The 10 most important tips for a successful exchange student
(based on years of experience and tributes by former AFS students)
1. Focus on your host family
They are the ones that offer you a home. They have their reasons and expectations. They are your first and main entry to a new world. They want the best for you and will support and advice you. Try to imagine yourself in their shoes. How do you think they feel? Adapt to the rhythm of your family. Don’t miss the connection by staying in bed too long. Your host parents are your parents for the next year. Allow them to be. Also get connected to their relatives and social environment.
2. Cut contacts with home
You cannot leave one foot in your home country if you want to get the max out of your year abroad. Explain your friends why. They will still be there after 11 months. Ask your own parents to keep at distance and to let you go. Your host parents can’t go into a learning process with you with an extra set of parents in the background. Reduce Facebook and other contacts with home to a minimum. A full focus on your new world is essential and will cost enough of your energy!
3. Learn the language
Mastering a new language is a huge success factor. Take the effort to learn it. Reduce the use of your native language to an absolute minimum. Avoid the use of English as a universal language. Don’t be afraid to make mistakes. People will like and respect to see you try and they will help you. Don’t stay in your room but sit with friends and family to expose yourself to the language and become part of the interaction. Trying and learning will help you make new friends much more easy.
4. Make new friends
Go to places where you meet people. Get to know them. They will help your circle of friends to grow when you meet them at other places. If you take the initiative to make contact, new chances and experiences will appear on their own. It’s good to become friends with other (AFS) exchange students, but it’s far more important to make local friends in your new country!
5. Communicate
This means asking and telling. Be interested in people. Ask about hobbies, sports, jobs, school, holidays and so on. Also ask when you don’t understand things or about things that are different from your home country. People will like to explain and help you. All of this goes for family and friends. People will also be interested in you. In your country, in your experiences and what you think of them and their country. So tell. Also tell your host parents about your experiences and about possible problems if you face them. They will help you. Asking, telling and sharing are essential parts of the communication process.

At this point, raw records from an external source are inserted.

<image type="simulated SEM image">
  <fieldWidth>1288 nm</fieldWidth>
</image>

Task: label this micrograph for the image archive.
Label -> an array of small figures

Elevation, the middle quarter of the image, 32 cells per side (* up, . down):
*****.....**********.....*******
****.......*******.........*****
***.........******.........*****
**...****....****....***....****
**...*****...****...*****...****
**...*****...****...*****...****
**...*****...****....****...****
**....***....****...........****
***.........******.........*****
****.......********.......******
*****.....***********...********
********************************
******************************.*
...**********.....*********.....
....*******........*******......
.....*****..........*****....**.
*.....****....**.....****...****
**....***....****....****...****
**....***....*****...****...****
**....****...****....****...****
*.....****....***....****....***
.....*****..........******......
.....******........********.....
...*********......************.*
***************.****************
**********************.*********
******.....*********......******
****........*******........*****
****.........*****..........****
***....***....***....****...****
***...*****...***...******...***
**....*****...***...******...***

6. Leave your comfort zone
The essence of an exchange year is to collect experiences and contacts that will benefit you all your life. If you stay in your comfort zone, you might as well have stayed at home. So accept that people and customs are different. Be eager to try new things. Not necessary that you like them, but to experience something different or because it’s a chance to meet new people. Don’t judge, just wonder!
7. Plan
Try to write down a few things you really would like to do or see and share these thoughts. People will help you achieve these goals. Don’t think things will happen by themselves. Realize that time flies. Don’t get short of it at the end!
8. Be aware
An exchange year comes with ups and downs. You will get into situations that are in conflict with how you are used to things. Be willing to accept and adapt. Try to overcome your problems by working on it. Talk about this with your family. They have their rules and standards. Accept them and know they really want you to have a great year, so they will help you. Tough times, once you have overcome them, will have made you grow as a person and be stronger. Know that many students experienced this before you, and many still will.
9. Remember yourself
Stay true to yourself, but don’t forget to keep an open mind. Don’t accept things as you are used to experience them but try to step back and analyse what you feel and why. Don’t accept your feelings right away as the one and only truth. Be self reflective. To know and keep analysing yourself and situations with an open mind, helps you to be aware, to grow and find unthought-of solutions and experiences.
10. Enjoy
You have gotten the opportunity to have this great experience. Make this year count. Get the most out of it. Don’t sit and wait but take initiative. Collect experiences, learn and try to enjoy every moment of it. If people see you having fun, they will more likely make contact with you. Respecting these 10 commandments will help you a lot. They are built on practical examples of many students before you. Don’t think you know better. Experience has proven you will be wrong and then you’ve lost a lot of time and the opportunity of a smooth as possible start.
This video about exploring your horizons by leaving your comfortzones. A must-see for exchange students:
And copied from a Facebook group:
- Be open to everything and everyone!
- Do as many things as possible! Idc if you think that a football game is going to be boring, just DO IT! It might end up being one of the funniest things you have ever tried! And never say no to an invitation!
- Be social! So important! If you want to make friends, be social with sports/clubs what so ever.
- Forget about who you were in your home country! Focus on who You WANNA become and work toward that!
- Talk to everybody! I don’t know if it seems so weird, just start making conversations!
- Don’t have too much contact with your home country.. You only get one year abroad! Enjoy it instead of living your old life!
- Smile and be friendly to everyone.
- APPRECIATE THE YEAR AND DON’T WASTE ANY TIME, the year really goes by too fast.
- Smile always, try to understand the differences, be open, forget about your old life, create a whole new one, gain another nationality, smile more, smile through pain. FAKE IT TILL YOU MAKE IT
- ASK questions! even if you think you know what something is, ask anyways. I thought the class keyboard was the musicinstrument keyboard, not computerstuff…
- Ask someone to tell you about all the clubs at the school. I didnt know they even existed, and nobody told me about them until it was too late.
- Be friendly, and hang out with americans, not just other exchange students.
- Don’t only try to hang out with the “cool kids”. Be with the people who wants to be with you. The ones that really care are usually not the people who were “cool”, the ones you tried to hang out with.